Kylie Jenner is famous for her larger-than-life lips. Before she admitted to getting injections, Kylizzle told the world that she made her kisser look bigger by overdrawing them — and a major lipstick trend was born.
But overdrawn lips didn't start with Kylie. They didn't even start this century.
Overdrawn lips truly began one fateful day back in the 1930s, with a girl named Lucille Le Sueur — who you and I know as Joan Crawford.
This is Joan — then still Lucille — in 1924. She was a flapper-esque chorus girl in a Broadway play called "The Passing Show of 1924" when she was discovered.
Her lips are thin. Her brows are skinny and angled down. Her hair was still red, and she hadn't started hiding her freckles under layers of heavy makeup.
In short, she's gorgeous — but looks nothing like the Joan Crawford we think about today.
By the mid 1920s, Lucille was a semi-popular silent film actress who just wasn't breaking through — until she was forced to reinvent herself.
Here's Joan in the 1925 silent film, "Sally, Irene, and Mary," because I just cannot get over this look. Anyway. In the early '30s, MGM chief Louis B. Mayer held a contest to rename Lucille, and hopefully catapult her to stardom — the winner of the $1000 prize suggested "Joan Crawford."
Joan apparently HATED that name, but the studios liked it, so that's who she became. Now she just needed a new look to go along with it — and for that, she needed the KING of makeup.
Enter Max Factor, who singlehandedly invented the beauty look that made Crawford famous.
Max Factor created movie makeup. I mean that literally; when film changed, and thick greasepaints no longer looked good onscreen, Factor invented flexible foundations. He was a fascinating guy, and he earned a reputation as the best hair and makeup artist in town.
He was also something of a starmarker; Max gave Jean Harlow her platinum hair, Clara Bow a chic bob, and Lucille Ball her signature false lashes and red curls. And when he met the newly-named Joan Crawford, he knew there was one thing he needed to do.
Joan needed to change her lips — and overdrawing was born.
The best way for Joan to stop getting typecast as a B-list flapper was to give her a larger-than-life makeover. Per the excellent book "Max Factor and Hollywood: A Glamorous History," Factor knew this would start with the lips.

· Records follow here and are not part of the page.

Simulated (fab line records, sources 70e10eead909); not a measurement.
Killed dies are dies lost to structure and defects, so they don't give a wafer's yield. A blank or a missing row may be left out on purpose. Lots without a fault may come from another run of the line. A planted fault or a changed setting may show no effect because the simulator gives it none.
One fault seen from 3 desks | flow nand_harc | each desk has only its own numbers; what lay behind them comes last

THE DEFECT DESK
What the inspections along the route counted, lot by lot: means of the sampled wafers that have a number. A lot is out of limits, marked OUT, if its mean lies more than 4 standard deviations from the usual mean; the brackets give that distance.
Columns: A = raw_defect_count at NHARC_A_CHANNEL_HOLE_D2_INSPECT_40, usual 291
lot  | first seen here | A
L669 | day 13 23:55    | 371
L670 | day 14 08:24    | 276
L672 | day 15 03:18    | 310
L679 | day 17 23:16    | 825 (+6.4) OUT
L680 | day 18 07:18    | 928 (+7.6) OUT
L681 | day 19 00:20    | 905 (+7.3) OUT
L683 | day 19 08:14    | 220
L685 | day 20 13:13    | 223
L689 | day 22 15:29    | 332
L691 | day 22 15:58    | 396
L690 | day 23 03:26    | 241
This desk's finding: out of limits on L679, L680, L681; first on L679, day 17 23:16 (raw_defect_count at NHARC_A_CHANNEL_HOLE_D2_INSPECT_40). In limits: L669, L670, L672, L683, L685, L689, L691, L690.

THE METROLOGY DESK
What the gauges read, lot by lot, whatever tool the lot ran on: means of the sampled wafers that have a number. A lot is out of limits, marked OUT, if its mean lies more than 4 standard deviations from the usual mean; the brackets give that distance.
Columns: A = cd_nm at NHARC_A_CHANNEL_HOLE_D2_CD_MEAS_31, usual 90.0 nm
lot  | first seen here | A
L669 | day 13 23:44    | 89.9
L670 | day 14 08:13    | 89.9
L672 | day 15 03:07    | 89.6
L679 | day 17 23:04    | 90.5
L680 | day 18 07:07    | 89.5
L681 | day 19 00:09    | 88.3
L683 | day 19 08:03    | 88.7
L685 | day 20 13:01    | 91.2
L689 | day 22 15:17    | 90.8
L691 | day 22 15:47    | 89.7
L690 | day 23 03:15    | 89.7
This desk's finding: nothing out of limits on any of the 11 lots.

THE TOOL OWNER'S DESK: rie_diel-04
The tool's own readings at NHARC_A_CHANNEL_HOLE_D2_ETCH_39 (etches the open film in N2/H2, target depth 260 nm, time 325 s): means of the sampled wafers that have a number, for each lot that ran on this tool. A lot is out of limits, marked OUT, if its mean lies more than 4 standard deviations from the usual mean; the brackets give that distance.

"Not wanting to give her the same Cupid's Bow lip he'd already created for America's sweetheart Clara Bow, Factor went back to the drawing board. For the actress, he would invent the broad "Hunter's Bow" lip. Characterized by it's broad outline of the upper lip, which the makeup guru spread over the Cupid's Bow, the look also became known as "The Smear."
Her overdrawn lips re-launched her career — and the biggest makeup trend of the 1930s.
You think the insanity around Kylie Jenner's lips was crazy? Yeah; that's nothing compared to the way women freaked out over Joan's new lewk — newspaper reports at the time credit "The Smear" for causing a 1,500% increase in lipstick sales in the 1930s.
Take that, Lip Kits.
And Joan's iconic overdrawn lipstick is making a comeback — kinda.
FX's new show "Feud" is about the legendary war between Bette Davis and Joan Crawford before, during, and after the filming of "Whatever Happened to Baby Jane?"